Identity:
Louise Jopling was born in Manchester, the fifth child of T. S. Goode, a railway contractor. In 1860 she married Frank Romer, a civil servant, who was appointed private secretary to Baron Rothschild in Paris in 1865. He died in 1872 and in 1874 Jopling was married for a second time, to Joseph Middlemore Jopling, a water colour painter and former civil servant. Together they had a son Lindsay Millais. Her third husband was G.W. Rowe.
Life:
Jopling was a writer, teacher and artist. She studied art in Paris under Charles Chaplin from 1867-1868, and painted portraits, figure compositions, landscape and genre scenes.
Jopling first exhibited at Salon in Paris, and then at the Royal Academy from 1870 to 1873 as Romer. She exhibited at the Grosvenor Gallery from 1874 onwards as Jopling. She also exhibited at the Royal Institute of Oil Painters, Royal Institute of Painters in Water Colours, Fine Art Society, Dudley Gallery, and at the International Society of Sculptors, Painters and Gravers (JW was elected President of the latter in 1898).

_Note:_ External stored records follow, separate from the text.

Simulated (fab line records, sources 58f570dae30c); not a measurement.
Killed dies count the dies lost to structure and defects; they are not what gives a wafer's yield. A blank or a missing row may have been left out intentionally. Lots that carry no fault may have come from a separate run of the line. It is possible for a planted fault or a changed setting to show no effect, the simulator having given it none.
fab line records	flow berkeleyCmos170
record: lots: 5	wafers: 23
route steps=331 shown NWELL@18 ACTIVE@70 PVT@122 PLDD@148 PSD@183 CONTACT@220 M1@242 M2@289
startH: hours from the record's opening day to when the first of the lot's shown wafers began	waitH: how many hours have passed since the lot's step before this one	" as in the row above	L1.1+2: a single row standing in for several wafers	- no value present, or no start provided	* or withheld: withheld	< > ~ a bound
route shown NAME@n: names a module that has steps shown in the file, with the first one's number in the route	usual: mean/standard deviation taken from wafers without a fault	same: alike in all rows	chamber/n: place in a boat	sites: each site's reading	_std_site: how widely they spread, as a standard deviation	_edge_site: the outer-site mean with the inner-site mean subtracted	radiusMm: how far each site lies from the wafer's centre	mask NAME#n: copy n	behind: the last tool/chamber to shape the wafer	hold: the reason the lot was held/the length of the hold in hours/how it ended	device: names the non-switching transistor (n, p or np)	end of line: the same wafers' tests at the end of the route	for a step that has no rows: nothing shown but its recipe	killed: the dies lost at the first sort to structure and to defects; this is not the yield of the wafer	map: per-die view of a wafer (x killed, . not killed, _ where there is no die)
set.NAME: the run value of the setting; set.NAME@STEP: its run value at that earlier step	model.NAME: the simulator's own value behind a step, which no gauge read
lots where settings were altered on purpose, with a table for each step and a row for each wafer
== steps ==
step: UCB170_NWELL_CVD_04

The Joplings were good friends with JW and in the mid 1870s their names were included in a list written by JW that may have been a guest list for the private view of JW's Pall Mall exhibition of 1874, or a subscription list for JW's Venice etchings as proposed in 1876 (#12714). In 1877 JW painted a portrait of Louise Jopling, Harmony in Flesh Colour and Black: Portrait of Mrs Louise Jopling (YMSM 191). She also remembered adding a few touches to Harmony in Blue and Gold: The Peacock Room (YMSM 178). The couple were invited to a private view of JW's exhibition 'Notes' - 'Harmonies' - 'Nocturnes' at Dowdeswell's Galleries in 1884 (#10540).
She shared studios at 28 Beaufort Street, in the 1880s with her husband and Maria Zambaco. Later in the 1890s, the Joplings worked at Clareville Studios, 27 Clareville Grove, where D. Hardy, Frederick Sandys and Harry Quilter also worked at some time.
She set up her own art school, at which JW awarded prizes (see #02416).
In 1880 she became a member of the Society of Women Artists and in 1891 of Royal Society of Portrait Painters. She was the first women to be elected to the Royal Society of British Artists in 1901.
Bibliography:
Pennell, Elizabeth Robins, and Joseph Pennell, The Life of James McNeill Whistler, 2 vols, London and Philadelphia, 1908; Jopling, Louise, Twenty Years of My Life, 1867 to 1887, London, 1925; Wood, Christopher, Dictionary of Victorian Artists (Woodbridge: Antique Collectors' Club, 1971); Johnson, J.,and Anna Greutzner, Dictionary of British Artists 1880-1940, Woodbridge: Antique Collectors' Club, 1980; Walkley, Giles, Artists' houses in London 1764-1914, Aldershot, 1994.